Holding a portrait of his father, Liu
Huanxin and the family's lawyers protest yesterday's ruling by the Tokyo High
Court overturning a lower court ruling that awarded government compensation to
Liu.(Photo:Xinhua)
The Tokyo High Court yesterday overturned a ruling that had for the first
time awarded compensation to a Chinese man forced to labour in Japan during
World War II.
In Beijing, Foreign Ministry spokesman Liu Jianchao called on Tokyo to
"seriously face and properly handle" the issue.
"Forced and enslaved labour was just one of the heinous crimes committed by
Japanese militarists against Chinese people during World War II. The Japanese
Government should take a responsible attitude towards history and shoulder its
due responsibility," he said.
Liu Lianren, from East China's Shandong Province, was transported to Japan in
1944 and forced to work in a mine during the war.

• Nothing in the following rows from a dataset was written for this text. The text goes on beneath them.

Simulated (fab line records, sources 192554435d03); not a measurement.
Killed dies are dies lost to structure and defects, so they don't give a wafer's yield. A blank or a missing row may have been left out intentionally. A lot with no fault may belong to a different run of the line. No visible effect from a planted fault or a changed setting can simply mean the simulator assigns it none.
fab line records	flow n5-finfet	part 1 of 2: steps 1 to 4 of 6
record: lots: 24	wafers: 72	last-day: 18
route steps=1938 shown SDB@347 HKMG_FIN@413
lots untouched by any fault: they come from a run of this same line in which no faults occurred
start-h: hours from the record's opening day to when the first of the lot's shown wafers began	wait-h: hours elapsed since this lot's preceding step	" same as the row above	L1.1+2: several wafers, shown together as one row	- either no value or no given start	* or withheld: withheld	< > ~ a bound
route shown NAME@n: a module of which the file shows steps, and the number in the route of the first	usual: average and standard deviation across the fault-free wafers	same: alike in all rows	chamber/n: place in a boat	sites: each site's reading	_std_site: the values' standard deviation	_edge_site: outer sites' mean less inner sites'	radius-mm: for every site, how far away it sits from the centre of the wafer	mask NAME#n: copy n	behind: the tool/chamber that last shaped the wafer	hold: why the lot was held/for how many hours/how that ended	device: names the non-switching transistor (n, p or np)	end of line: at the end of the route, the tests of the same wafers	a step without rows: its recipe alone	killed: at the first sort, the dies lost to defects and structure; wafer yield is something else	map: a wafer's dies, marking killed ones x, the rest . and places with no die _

He escaped in 1945 but spent the next 13 years hiding in the mountains of
Hokkaido, unaware Japan had surrendered.
A landmark July 2001 ruling by the Tokyo District Court asked the Japanese
Government to pay the family of Liu, who died in 2000 at the age of 87, 20
million yen (US$184,160) compensation.
The lower court had said it awarded the redress not to compensate for forced
labour but rather to acknowledge the state's negligence in failing to find and
protect Liu after the end of the war.
The high court acknowledged the government's failure to protect him was
wrong, but rejected the family's demand for compensation, saying there was no
mutual agreement concerning state redress between Japan and China. The Japanese
Government appealed the July 2001 ruling.